Agricultural data like weather patterns, market prices, and agricultural inputs are vital to farmer organizations and food production. But while farmers generate a lot of the information, they rarely have legal rights to use it.

Now, a joint African-Canadian project is proposing a solution: “A Data Commons for Food Security,” designing a licensing model to allow farmers to benefit from the data sets to which they contribute. Currently, companies and governments who collect agricultural data have broad freedom to claim ownership of the data and choose whether to offer “open access” to it. Even when farmers have access to the data, they have no control over it.

The proposed license would benefit key people involved in agricultural data by addressing farmers’ needs for privacy, control, and benefit sharing when gathering data. This would, in turn, encourage more farmers to participate. Small and medium sized companies that collect data would benefit from a licensing model that better protects farmers, because that protection encourages trust and openness. The South African enterprise Abalobi, http://abalobi.info, for example, achieved traction with fisherfolk because they have built rights of control, access, and privacy into their design. Their experience shows that all parties benefit from data protection.

Based on the successful Creative Commons and Fair Trade movements, “A Data Commons for Food Security” proposes an organization to develop the licensing process to create a common data resource. The organization would work through engagement with both farmers and data collectors, and would also act as a social certification, allowing companies to show they follow best data collection practices.

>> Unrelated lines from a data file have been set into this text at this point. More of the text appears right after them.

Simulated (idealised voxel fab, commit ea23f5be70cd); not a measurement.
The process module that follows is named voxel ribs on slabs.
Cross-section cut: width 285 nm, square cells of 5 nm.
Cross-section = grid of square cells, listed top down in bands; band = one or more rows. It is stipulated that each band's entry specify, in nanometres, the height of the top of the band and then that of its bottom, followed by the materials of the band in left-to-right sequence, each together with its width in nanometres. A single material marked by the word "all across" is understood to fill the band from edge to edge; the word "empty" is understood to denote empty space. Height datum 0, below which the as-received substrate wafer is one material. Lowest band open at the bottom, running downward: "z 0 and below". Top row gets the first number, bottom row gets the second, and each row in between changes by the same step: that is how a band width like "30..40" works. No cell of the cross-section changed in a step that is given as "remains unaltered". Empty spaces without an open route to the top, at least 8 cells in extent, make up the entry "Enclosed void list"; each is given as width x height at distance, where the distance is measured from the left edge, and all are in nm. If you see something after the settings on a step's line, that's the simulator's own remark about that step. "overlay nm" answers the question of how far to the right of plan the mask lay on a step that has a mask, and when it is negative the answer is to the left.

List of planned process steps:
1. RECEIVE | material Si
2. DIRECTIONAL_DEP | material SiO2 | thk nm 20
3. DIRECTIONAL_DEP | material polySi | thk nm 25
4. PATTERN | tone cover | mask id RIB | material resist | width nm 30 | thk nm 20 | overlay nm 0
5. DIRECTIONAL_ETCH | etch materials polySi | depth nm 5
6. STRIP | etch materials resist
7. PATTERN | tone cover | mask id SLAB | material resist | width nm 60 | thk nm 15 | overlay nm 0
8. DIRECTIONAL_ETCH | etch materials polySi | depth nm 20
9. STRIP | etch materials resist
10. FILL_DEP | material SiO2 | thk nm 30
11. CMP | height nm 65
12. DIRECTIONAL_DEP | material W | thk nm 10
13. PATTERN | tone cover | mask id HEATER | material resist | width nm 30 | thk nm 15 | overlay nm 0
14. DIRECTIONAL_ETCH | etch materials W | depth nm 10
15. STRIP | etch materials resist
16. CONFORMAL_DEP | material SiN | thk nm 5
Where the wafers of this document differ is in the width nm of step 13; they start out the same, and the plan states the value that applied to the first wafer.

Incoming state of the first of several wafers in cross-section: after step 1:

The implications of a “data commons” could extend beyond agriculture, as this model could become a standard for data collection in general, and ultimately rebalance the relationship between those who provide data and those who collect it.

Principal Researcher
Jeremiah Baarbé
Juris Doctor (JD) Candidate, University of Ottawa
jeremiah.baarbe@gmail.com
http://baarbe.ca

Media enquiries
Victoria Schorr
Program Manager, Open AIR, Ottawa
phone: 613-562-5800 ext. 3097
ottawa@openair.org.za
http://www.openair.org.za/

Nan Warner
Project Manager, Open AIR, Cape Town
phone: +27 21 650 2317
nan@openair.org.za
http://www.openair.org.za/

The newly proposed model has been developed by researchers from the Open African Innovation Research Network ( Open AIR; www.OpenAIR.org.za), a multi-disciplinary network of researchers from fifteen African countries, Canada, and elsewhere working to recognize Africa’s role in the global knowledge economy. It builds on early research regarding “Ownership of Open Data”, done in collaboration with GODAN, an initiative on Global Open Data for Agriculture and Nutrition.

Funding for this research was provided by the Canada First Research Excellence Fund through the Global Institute for Food Security and P2IRC the Plant Phenotyping and Imaging Research Centre, and by SSHRC the Social Science and Humanities Research Council, and IDRC the International Development Research Council.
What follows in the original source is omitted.